A federal district court, applying California law, has held that a “no voluntary payment” provision precluded coverage for defense expenses voluntarily incurred by an insured pursuant to its agreement to indemnify its directors and officers prior to providing notice to the insurer of its indemnity obligation. Corthera, Inc. v. Scottsdale Ins. Co., 2016 WL 270951 (C.D. Cal. Jan. 22, 2016).

The insured sought coverage under its business and management indemnity liability policy—which imposed a duty to defend on the insurer—in connection with its obligation to indemnify its officers and directors as a result of a lawsuit alleging violations of a competitor’s intellectual property rights. The amended complaint named two additional insured directors as defendants, one of whom had a conflict with counsel previously consented to by the insurer. That director selected separate counsel, who then requested indemnification from the insured. The insured agreed to indemnify the director and notified the insurer of this additional obligation.

Upon receiving an invoice from the director’s separate counsel, the insurer advised the insured that it had not consented to separate counsel’s retention, believed the amount of the invoice did not appear reasonable, and would not recognize separate counsel’s fees incurred without its consent. While the insurer and the insured continued to negotiate regarding separate counsel, the court granted the motion to dismiss filed by separate counsel in the underlying action, which was then appealed. The insurer appointed new counsel in connection with the appeal, but the director would not permit appointed counsel to assume his defense. The insured then asserted that the insurer’s prior reservation of rights letter accepting coverage for the matter and consenting to counsel for the other insured defendants in the litigation created a conflict of interest that entitled the remaining director to separate counsel of his choosing. When the insurer disagreed, the insured initiated coverage litigation, and the parties filed cross-motions for partial summary judgment.

The court enforced the policy’s “no voluntary payment” provision as to those defense expenses incurred voluntarily by the insured prior to providing the insurer notice of the additional director’s claim. In doing so, the court first discounted the insured’s argument that its indemnification obligations were “incompatible” with the indemnity coverage provided by the policy. The court disagreed, explaining that the insured’s inability to control the defense of its officers and directors is separate and apart from its obligation to inform the insurer of the matter prior to incurring any defense expenses. According to the court, the insured’s bylaws cannot unilaterally enlarge the coverage provided by the policy.

The court then determined that the insured incurred the defense expenses at issue “when the task [was] performed because this is when the obligation to pay is created,” and not when the insured actually paid separate counsel’s invoices. The court also found that the defense expenses incurred from the time the insured received notice of the director’s retention of separate counsel until the insured provided notice to the insurer were incurred voluntarily, and, as a result, the “no voluntary payment” provision applied to preclude coverage for those amounts.

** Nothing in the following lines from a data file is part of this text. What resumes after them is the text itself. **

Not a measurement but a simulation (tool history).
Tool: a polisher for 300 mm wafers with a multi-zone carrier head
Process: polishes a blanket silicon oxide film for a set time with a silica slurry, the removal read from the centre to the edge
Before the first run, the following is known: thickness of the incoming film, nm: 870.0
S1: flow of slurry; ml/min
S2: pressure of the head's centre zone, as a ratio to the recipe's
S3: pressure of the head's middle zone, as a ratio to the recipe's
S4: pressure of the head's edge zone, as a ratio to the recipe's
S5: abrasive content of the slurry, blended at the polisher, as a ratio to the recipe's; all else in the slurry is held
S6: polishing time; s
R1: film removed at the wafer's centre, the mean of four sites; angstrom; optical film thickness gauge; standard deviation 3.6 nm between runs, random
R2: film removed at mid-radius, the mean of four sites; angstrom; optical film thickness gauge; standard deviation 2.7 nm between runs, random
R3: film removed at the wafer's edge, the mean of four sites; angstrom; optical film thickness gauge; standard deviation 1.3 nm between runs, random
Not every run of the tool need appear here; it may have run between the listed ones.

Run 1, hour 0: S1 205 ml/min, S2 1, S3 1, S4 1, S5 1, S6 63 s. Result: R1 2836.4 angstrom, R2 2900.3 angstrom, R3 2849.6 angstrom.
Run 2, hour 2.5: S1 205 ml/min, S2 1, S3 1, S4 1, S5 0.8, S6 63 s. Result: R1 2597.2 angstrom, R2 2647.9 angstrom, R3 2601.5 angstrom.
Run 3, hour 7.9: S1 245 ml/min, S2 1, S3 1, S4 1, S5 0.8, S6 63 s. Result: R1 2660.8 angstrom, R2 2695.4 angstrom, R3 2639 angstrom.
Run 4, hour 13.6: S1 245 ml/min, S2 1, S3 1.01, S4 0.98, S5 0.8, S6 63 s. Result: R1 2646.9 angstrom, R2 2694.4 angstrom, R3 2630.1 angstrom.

The court also denied the insurer’s motion for summary judgment on the insured’s bad faith claim because the court determined that the insurer’s request that its appointed counsel prepare a budget for filing a motion to dismiss similar to that filed by the director’s separate counsel “could have created a conflict of interest and thus demonstrate bad faith.” According to the court, a jury could find that the insurer had no reason to ask for such information other than to defeat coverage, particularly when the insurer made the request after the motion had been filed and granted. Finally, the court granted the insurer’s motion for summary judgment as to the insured’s claim for punitive damages because, according to the court, the insurer’s actions “do not rise to the level of being ‘evil, criminal, recklessly indifferent to the rights of the insured, or with a vexatious intention to injure.’”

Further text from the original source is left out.